Each week, FCOP hosts online services featuring testimonies, prayers and songs from organizers who are living the struggle and drawing wisdom from it. One such service, Liberation Sunday, brought together multifaith movement leaders during Easter, while also lifting up Ramadan, Passover, Holi and more. Together, participants reflected on how their faiths are rooted in freedom traditions, shaped by the struggles of the poor and enriched by the work of solidarity.
The seven last words of Jesus were reimagined as a collective call to rise boldly in love and resistance rather than turn away from this world’s suffering. As one shared prayer put it:
Leader: In life and in death, in resistance and in rest,
People: Let us trust in the arc that bends toward justice.
Leader: In these uncertain times, help us move toward the path of liberation.
People: For we are not alone — we move in the company of the risen and the rising.
Prayer here is not only for comfort but for courage. It is not retreat but rebirth: a collective act of imagination binding people across differences and pointing us toward a vision of the world as it could be.
Rituals to reclaim the future
In our upcoming book, “We Pray Freedom,” we write, “Rituals and prayers are not confined to institutional walls or religious doctrine.” Rather, they are forged in struggle, shaped by those who dare to imagine a world beyond poverty, racism, militarism and ecological devastation. They help us mourn what has been lost, mark what is being built and affirm the sacredness of every life. They teach us to see the poor not as the problem but as the prophetic leaders we’ve been waiting for.

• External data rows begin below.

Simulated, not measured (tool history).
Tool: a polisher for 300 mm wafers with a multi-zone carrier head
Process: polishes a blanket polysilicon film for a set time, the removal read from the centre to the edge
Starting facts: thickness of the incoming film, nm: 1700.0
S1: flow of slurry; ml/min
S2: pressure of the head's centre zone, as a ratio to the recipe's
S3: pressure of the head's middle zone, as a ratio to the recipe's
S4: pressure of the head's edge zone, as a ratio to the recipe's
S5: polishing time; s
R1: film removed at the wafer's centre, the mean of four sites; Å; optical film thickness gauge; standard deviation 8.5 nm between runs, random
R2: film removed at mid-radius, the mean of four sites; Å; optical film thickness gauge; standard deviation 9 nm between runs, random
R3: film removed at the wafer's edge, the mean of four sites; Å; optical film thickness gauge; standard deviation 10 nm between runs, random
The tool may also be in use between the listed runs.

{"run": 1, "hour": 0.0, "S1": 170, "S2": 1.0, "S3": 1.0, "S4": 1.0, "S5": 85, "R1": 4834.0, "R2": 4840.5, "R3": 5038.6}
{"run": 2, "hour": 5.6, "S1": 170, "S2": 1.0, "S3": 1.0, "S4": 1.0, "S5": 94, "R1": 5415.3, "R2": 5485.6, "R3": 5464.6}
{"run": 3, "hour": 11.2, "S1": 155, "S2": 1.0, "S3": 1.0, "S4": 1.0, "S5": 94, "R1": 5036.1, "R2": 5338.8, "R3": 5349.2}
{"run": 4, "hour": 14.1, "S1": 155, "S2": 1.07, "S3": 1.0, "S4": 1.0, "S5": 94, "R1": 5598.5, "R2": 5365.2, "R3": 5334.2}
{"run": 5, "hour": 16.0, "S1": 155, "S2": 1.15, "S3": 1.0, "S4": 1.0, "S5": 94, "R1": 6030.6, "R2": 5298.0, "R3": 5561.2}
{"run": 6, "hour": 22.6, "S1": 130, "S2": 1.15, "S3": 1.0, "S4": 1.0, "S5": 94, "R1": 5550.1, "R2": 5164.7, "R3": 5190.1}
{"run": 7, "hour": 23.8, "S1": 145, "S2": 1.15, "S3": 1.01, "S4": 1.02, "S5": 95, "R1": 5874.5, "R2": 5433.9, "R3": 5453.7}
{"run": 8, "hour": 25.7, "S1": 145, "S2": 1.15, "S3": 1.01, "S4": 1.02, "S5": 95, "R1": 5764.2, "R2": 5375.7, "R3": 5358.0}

In contrast to the rituals of empire — military oaths, nationalist pledges and parades, corporate galas — we need rituals of resistance and revival. Seders that remember Gaza. Songs outside ICE field offices. Vigils for fair wages. Services that proclaim liberation as holy.
These practices are not accessories to organizing — they are central to it. They remind us of who we are and why we fight. And perhaps most importantly, they sustain us for the long road ahead. In this uncertain moment, we pray freedom not only with our words but with our bodies and our collective imaginations. And we do so in community, because no one walks alone.